Simply put, investing is the process of putting money into a vehicle for medium to long-term investment with the goal of increasing your capital, using your investment to generate income, or a combination of the two. An investment plan that is taken out today to pay for your children’s college expenses in ten or fifteen years is a good example.

The type of investment you use will depend on your attitude toward risk as well as the timeframe for your plan. There are many different investment types that can be used to create a plan. Stock market investing is a good illustration of this.

Due to the high volatility of the stock market, you can make money very quickly but also lose it very quickly. Investing in the stock market has produced many wealthy individuals, but it has also resulted in many people losing everything they owned.

Having said that, history demonstrates that the stock market has a long-term upward trend, so there is a good chance that you will make money if you invest for the long term. However, this must be viewed as a longer-term investment strategy with a high level of risk.

By distributing the risk among investors, such as through the use of managed funds like investment trusts and unit trusts, one can lower the risk associated with stock market investing. You can invest in a variety of unit-linked insurance policies today, and many insurance products are linked to the stock market as well. These types of investment vehicles carry what we might term a medium amount of risk, but they are less risky than investing directly in the stock market.

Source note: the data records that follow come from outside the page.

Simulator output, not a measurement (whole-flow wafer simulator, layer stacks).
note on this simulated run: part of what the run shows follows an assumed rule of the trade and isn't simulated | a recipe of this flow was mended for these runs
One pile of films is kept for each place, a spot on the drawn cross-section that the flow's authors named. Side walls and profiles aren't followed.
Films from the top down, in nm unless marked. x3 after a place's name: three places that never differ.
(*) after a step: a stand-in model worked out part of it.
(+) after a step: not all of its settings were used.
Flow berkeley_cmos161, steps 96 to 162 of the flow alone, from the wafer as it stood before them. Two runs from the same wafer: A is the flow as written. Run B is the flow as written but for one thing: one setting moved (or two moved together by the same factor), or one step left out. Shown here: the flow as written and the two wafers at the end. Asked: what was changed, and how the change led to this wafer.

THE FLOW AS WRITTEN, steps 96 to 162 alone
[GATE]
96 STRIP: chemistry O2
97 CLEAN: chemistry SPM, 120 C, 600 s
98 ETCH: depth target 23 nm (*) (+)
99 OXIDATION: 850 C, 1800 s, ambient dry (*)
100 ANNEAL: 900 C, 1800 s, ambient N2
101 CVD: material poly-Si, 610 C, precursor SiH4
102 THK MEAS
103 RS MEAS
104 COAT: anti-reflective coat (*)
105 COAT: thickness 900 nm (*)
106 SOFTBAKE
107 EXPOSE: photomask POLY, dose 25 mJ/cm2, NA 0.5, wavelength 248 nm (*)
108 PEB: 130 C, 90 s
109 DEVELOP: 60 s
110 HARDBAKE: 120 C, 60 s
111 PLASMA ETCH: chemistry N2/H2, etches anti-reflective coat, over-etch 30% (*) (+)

Investment tools with minimal or no risk are at the low end of the spectrum. Government and corporate bonds, money market funds, and a range of investment products from banks and building societies are some examples of these. ISAs, or individual savings accounts, are also included in this category of very low risk investments.

Building a plan typically involves matching your personal risk tolerance to a portfolio that itself strikes a good balance between high risk, high return investments and low risk, low return products. Most people today will have a mixed portfolio made up primarily of medium- and low-risk investment types.